# Attention LSTM with BERT Embeddings (Train & Eval)


## Setup

### Mount to Drive

In [1]:
from google.colab import drive
drive.mount('/content/drive')

Mounted at /content/drive


In [6]:
%cd /content/drive/MyDrive/Colab\ Notebooks/group_project

/content/drive/MyDrive/Colab Notebooks/group_project


### Necessary Package Installation

In [None]:
!pip install accelerate

### Necessary Package Import

In [12]:
from typing import Dict
from transformers import PreTrainedTokenizer, BertTokenizer, BertModel, TrainingArguments, Trainer
import torch
from torch.utils.data import Dataset
from pandas import read_csv
from torch import nn
from sklearn.metrics import accuracy_score, precision_recall_fscore_support

## Dataset

### Deffinition

In [5]:
# premise,hypothesis,label
class NILDataset(Dataset):
    def __init__(self, root: str, *, tokenizer: PreTrainedTokenizer, max_length: int, is_testing: bool = False) -> None:
        self._df = read_csv(root).fillna("")
        self._tokenizer = tokenizer
        self._max_length = max_length
        self._is_test = is_testing

    def __len__(self) -> int:
        return len(self._df)

    def __getitem__(self, index) -> Dict:
        row = self._df.loc[index]

        premise = row["premise"]
        hypothesis = row["hypothesis"]
        if not self._is_test:
            label = row["label"]

        encoding = self._tokenizer.encode_plus(
            premise, hypothesis,
            add_special_tokens=True,
            max_length=self._max_length,
            padding="max_length",
            truncation=True,
            return_tensors="pt"
        )

        target = {
            "input_ids": encoding['input_ids'].squeeze(0),  # Remove the batch dimension
            "attention_mask": encoding['attention_mask'].squeeze(0)  # Remove the batch dimension
        }

        if not self._is_test:
            target["label"] = torch.tensor(label, dtype=torch.float32)

        return target

### Initialisation

In [8]:
bert_model = "bert-base-uncased"
tokenizer = BertTokenizer.from_pretrained(bert_model)
max_length = 256

train_dataset = NILDataset("./data/NLI/train.csv", tokenizer=tokenizer, max_length=max_length)
evaluation_dataset = NILDataset("./data/NLI/dev.csv", tokenizer=tokenizer, max_length=max_length)

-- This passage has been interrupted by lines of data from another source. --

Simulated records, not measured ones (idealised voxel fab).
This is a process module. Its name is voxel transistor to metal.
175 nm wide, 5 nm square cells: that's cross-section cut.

The secret `HF_TOKEN` does not exist in your Colab secrets.
To authenticate with the Hugging Face Hub, create a token in your settings tab (https://huggingface.co/settings/tokens), set it as secret in your Google Colab and restart your session.
You will be able to reuse this secret in all of your notebooks.
Please note that authentication is recommended but still optional to access public models or datasets.


tokenizer_config.json:   0%|          | 0.00/48.0 [00:00<?, ?B/s]

vocab.txt:   0%|          | 0.00/232k [00:00<?, ?B/s]

tokenizer.json:   0%|          | 0.00/466k [00:00<?, ?B/s]

config.json:   0%|          | 0.00/570 [00:00<?, ?B/s]

## Model

### Architecure

In [20]:
class AttentionLayer(nn.Module):
    def __init__(self, hidden_dim):
        super(AttentionLayer, self).__init__()
        self.attention = nn.Linear(hidden_dim, 1)

    def forward(self, lstm_output):
        # lstm_output shape: (batch_size, seq_len, hidden_dim)
        attention_scores = self.attention(lstm_output).squeeze(2)  # (batch_size, seq_len)
        attention_weights = torch.softmax(attention_scores, dim=1).unsqueeze(2)  # (batch_size, seq_len, 1)
        weighted_output = lstm_output * attention_weights  # (batch_size, seq_len, hidden_dim)
        context_vector = weighted_output.sum(1)  # Sum over the sequence dimension (batch_size, hidden_dim)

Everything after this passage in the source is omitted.